I would hazard that Sch 2 s2(a) and the OP's mate's contract of employment apply here.
 
#13
mad_mac said:
AT55 said:
Unlawful or not I think the main point is that if the rest of the workforce accepts this and one person does not, then the employer can impose it on that one person and deem it to be reasonable request. If that one person went to a tribunal he would probably loose as the tribunal would say it was a reasonable request as the rest of the work force accepted it[
No, the "status quo" have no relevance in the rule of law unless otherwise legislated.

What is classed as "reasonable" must be objectively derived at through current case law as opposed to subjective reasoning.

To place this at its most base, would the actions of a "lemming scenario" seem justifable because the majority carried out a particular action.

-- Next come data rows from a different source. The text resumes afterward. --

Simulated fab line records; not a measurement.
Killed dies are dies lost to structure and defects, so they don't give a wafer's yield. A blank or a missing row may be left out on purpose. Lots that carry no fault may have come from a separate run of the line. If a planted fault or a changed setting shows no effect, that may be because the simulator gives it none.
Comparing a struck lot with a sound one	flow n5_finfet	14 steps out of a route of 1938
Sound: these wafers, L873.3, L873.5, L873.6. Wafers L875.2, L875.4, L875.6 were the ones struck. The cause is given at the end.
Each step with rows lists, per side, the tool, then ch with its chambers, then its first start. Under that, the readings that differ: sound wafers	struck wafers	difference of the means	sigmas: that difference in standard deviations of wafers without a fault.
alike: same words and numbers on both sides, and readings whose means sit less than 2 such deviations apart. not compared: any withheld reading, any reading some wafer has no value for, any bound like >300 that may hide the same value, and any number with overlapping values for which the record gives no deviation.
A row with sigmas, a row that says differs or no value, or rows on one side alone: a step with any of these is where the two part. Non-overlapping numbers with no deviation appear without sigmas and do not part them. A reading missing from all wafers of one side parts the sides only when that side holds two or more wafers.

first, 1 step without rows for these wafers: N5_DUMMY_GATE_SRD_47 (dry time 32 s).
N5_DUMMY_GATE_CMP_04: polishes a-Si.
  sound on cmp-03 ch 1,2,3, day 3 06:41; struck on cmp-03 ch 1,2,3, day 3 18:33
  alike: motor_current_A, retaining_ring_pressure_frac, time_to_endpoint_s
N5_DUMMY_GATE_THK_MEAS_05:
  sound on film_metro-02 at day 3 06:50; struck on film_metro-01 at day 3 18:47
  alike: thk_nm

Communi consilio is not a valid defence in law.
There was a case a number of years ago when the AA (I think) imposed new working hours on its patrol staff in one part of the country. All accepted these hours but one. He took his case to law and lost as the Court decided that the employees case was un-reasonable in that all the others had accepted the change in hours.
 
#14
mad_mac said:
AT55 said:
Unlawful or not I think the main point is that if the rest of the workforce accepts this and one person does not, then the employer can impose it on that one person and deem it to be reasonable request. If that one person went to a tribunal he would probably loose as the tribunal would say it was a reasonable request as the rest of the work force accepted it[
No, the "status quo" have no relevance in the rule of law unless otherwise legislated.

What is classed as "reasonable" must be objectively derived at through current case law as opposed to subjective reasoning.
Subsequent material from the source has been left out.